September 12 is a date that never fails to affect me. It was at 3 am on a September 12th that I was visited by police officers telling me my son was dead. Not long after, I arrived on the west coast, close to the very place pictured here, to collect and bring Matt home with me. The memory of this time is as close as if it were last year or last month . . . even last week. Actually, it was 20 years ago today.
I have to admit that identifying the amount of time my son has been gone with an actual number leaves me feeling unsettled. The larger that number, the less I think I’m supposed to miss his presence and grieve his death. Let’s face it: cultural messages tell me I’m expected to be over his death by now, over experiencing tearful sadness or intense pain because Matt is no longer alive in my world. But the reality I believe I share with every other parent – every other human – who has lost someone more important than his or her own life, is that such expectations are unrealistic and hurtful.
There was a time when I did believe the adage that time could heal all wounds. It sounded so logical: the more time and space I put between myself and that specific time when devastation brought me grief, the more I should expect the sharp edges of my pain to inevitably wear away. This belief told me that if I could just tenaciously hold on, the despair of losing what I loved dearly would eventually be cleared from my mind and heart, that other people or things would take the place of my profound loss . . . all in good time. But what I have learned, what I believe and live, is that time cannot heal my wounds. Instead, time is meant to provide the moments I need to understand and surrender to my grief reality -- to breathe, look around and learn how to open myself to the grace that lives around and within that reality.

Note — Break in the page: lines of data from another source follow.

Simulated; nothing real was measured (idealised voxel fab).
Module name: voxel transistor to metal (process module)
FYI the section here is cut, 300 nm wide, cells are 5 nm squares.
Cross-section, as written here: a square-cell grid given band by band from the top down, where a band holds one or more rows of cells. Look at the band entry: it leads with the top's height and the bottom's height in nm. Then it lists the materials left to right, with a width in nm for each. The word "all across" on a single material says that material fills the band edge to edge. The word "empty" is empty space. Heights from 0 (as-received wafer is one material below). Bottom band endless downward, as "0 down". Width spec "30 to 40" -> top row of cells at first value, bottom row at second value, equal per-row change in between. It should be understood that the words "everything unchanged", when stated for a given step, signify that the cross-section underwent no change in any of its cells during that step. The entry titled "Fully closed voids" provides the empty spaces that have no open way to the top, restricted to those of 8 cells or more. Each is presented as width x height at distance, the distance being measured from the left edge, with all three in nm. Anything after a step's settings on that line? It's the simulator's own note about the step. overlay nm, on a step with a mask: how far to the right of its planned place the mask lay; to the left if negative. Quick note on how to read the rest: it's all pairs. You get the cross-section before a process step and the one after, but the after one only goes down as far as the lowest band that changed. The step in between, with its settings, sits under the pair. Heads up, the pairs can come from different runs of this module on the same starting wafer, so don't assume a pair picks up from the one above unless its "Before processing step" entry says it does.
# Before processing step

I still see the face of that police officer of 20 years ago and hear her gentle, sorrowful message; I still remember the bite of a cold September wind as I stood, clearing my head outside of a lonely motel room, right after finishing a letter to be read at my son’s service in Oregon; I am still sitting by Matt’s coffin, gazing at his face; I still remember what I wore, standing in both receiving lines, as I thanked others for honoring his life by attending his memorials. And so much more. Neither pitiable nor maudlin, these are true memories that I honor and choose not to be over . . . for they are elements of my very self.
Profound loss, no matter when it occurred, becomes embedded within our very core. Grief has no timetable and how we choose to live our days within it is ours to decide. Gwen Flowers’ poem helped me understand.
I had my own notion of grief.
I thought it was the sad time
That followed the death of
Someone you love.
And you had to push through it
To get to the other side.
But I’m learning there is no other side.
There is no pushing through.
But rather, there is absorption.
And grief is not something you complete,
But rather, you endure.
Grief is not a task to finish
And move on.
But an element of yourself –
An alteration of your being.
A new way of seeing.
A new definition of self.
May your ways of seeing and defining contain the forgiveness and mercy of grace, always present and waiting within.